Browse Month: March 2012

Natural Highlights of a 6 year Odyssey

With Earth Day coming up on the 22nd of April, we’re taking time to reflect on the natural highlights of our six year odyssey across Southeast Asia.

Earth Day is intended to inspire humans to appreciate our natural environment. And nature certainly deserves appreciation since we depend on it for our survival. We depend on nature and we love it!

When we study the mushrooming towns, cities and roads, we look around and everywhere we see eyesores. On the other hand, when we look an untouched natural landscape (a forest, a million year old mountain range, a blanket of stars over an endless blue ocean, or a palm fringed beach touched by sunrise) what we see inspires happiness. This is reason enough to preserve nature and we must focus our efforts strongly in this direction.

In the 6 years since Raja Laut set sail we have crossed many seas, and seen a great deal of natural beauty. What were the highlights? Here are our 3 personal favourites:

The Komodo National Park

All of it – east to west, south to north, below and above water.  Savanna landscapes, contrast with aquamarine blue and sunsets that make unbelievable colour combinations, scuba diving sites that set the pulse racing, and the Komodo Dragon – a giant reptile that grows to 3 meters and feeds itself with carrion, birds and other mammals such as pigs or deers.

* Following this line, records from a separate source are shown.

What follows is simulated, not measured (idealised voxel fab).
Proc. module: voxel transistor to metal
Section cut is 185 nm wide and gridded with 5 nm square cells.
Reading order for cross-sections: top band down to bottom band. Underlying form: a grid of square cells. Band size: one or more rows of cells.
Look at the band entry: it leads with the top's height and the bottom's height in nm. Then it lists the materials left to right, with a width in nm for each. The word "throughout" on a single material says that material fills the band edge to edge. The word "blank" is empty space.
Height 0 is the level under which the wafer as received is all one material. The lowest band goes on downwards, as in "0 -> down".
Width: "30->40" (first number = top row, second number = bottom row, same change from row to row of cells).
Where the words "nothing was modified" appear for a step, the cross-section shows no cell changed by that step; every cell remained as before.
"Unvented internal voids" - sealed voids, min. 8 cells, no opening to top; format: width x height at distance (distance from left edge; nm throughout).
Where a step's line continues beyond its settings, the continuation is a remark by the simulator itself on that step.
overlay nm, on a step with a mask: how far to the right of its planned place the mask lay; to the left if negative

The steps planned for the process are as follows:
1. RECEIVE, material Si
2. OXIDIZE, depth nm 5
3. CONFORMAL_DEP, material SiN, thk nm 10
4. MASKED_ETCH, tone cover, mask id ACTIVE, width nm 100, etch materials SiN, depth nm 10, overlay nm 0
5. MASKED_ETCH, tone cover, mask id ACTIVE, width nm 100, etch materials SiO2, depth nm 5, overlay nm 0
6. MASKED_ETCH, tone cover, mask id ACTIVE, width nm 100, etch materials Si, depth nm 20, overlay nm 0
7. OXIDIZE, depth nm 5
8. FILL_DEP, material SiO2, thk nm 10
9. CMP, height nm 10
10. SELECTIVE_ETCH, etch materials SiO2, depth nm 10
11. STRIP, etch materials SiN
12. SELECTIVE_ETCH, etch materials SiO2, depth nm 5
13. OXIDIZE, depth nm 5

Seascapes of the Raja Ampat

In English, Raja Ampat means Four kings. Maybe it is a predestined name, because the Raja Ampat archipelago is truly majestic. The archipelago encompasses more than 1500 islands, the four main islands (hence the four kings ) being Misool, Salawati, Batanta and Waigeo.  Above water landscapes describe paradise, and below water seacapes are the most bio-diverse in the world.

 

Turtles in East Borneo

The nutrient rich water flowing through the Sulu-Sulawesi seas on the east coast of Borneo attract turtles in great numbers.  So much so that when you dive in Sidapan they’re swimming across, above, and below you so you’re almost bumping into them. Just below the scary drop off which plunges down 500m is the eerie Turtle tomb discovered by Jacques Cousteau.  On nearby Sangalaki island I was lucky enough to see turtles laying eggs on the island and even seeing turtles eggs hatching and little turtles running down the beach at night.  This was a magical experience.